To add insult to injury, the trip to the flea-market proved to be fruitless, other than a brief excitement of seeing an old, dusty Agfa showing some life left in it, everything else pretty much blurred into blinking LED's and chatter noise.

Then, completely uninspired, I decided to drive around downtown just to take advantage of the very light traffic and see some parts that I haven't yet frequented.

Squares upon squares of dilapidated square building:

It's OU vs UT "Longhorn" annual football match:

On the way home, a quick panning-job:

But... never would I thought that these pictures would emerge from the testroll. The six-element Zuiko lens is delivering sharpness where it counts and an incredibly smooth transition from foreground to background.
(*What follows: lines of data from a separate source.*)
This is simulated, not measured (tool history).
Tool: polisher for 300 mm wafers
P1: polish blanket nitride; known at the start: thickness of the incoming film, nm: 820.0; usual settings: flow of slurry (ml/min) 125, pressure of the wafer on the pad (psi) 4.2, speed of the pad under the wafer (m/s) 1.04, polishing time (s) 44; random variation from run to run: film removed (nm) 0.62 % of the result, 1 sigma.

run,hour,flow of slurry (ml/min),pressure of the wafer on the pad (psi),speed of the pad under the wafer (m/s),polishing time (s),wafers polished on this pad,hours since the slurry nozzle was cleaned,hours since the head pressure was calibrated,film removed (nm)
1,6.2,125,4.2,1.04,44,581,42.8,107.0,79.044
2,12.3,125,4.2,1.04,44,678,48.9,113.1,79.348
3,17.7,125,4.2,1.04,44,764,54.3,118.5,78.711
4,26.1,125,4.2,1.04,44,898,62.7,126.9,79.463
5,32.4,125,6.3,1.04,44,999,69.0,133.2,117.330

These shots are taken without any light meter, just my eyes, half-sleepy brain, and the sunny-16 rules (not keen on using meter if I can help it). The expired film adds to the complexity. I shoot the film as though it's 100ASA just like when I tested the Fed 2 a couple of blog entries back.

Despite all that, the RD came up on top. It is an absolutely wonderful camera of the month.  The RD is another shining example of how vintage, manual, technology can beat the jelly out of modern ones. No wonder it still command a hefty sum on the used market.

Now, sadly, having the 35 RD, I have to say goodbye to the 35 DC.

Tuesday, September 11, 2007

A Day at The Car Show

"... nothing like an old-car show to close the summer with, the smell of fresh-popcorn wafting in the air, baloons and fiddle players, childrens with painted faces running around..."

... and people with cellphones clipped onto their ears... :) oh, well, so much for tradition... but hey, there are seems to be more cars and goers this year at the annual Downtown Festival at Denton Texas. 

About 30 minutes from Dallas on I-35E, Denton, which could be considered a suburb of Dallas, is the home of the University of North Texas (famous for its Jazz music program).

Thanks to online maps, finding my way there is not the least problematic. Keeping my daughter cool under the scorching Texas sun, is another story.  By the way, this would be my first date with my daughter that involves more than an hour driving, half of which, thankfully, she took her afternoon nap.

We arrived at the downtown area, all parking spots are practically full.  We meandered around, already building the anticipation upon seeing tons of people, nothing could put a damper on the mood when seeing a "festival" with barely enough people to run it.

Having found our parking spot, my daughter and I made our way to the town hall proper where the festival is centered around.  We were stopped by a handful of friendly people from the local church handing out cold bottled water and a BIG 100 dollar bill look-a-like with the Ten Commandments printed on the other side. Neat!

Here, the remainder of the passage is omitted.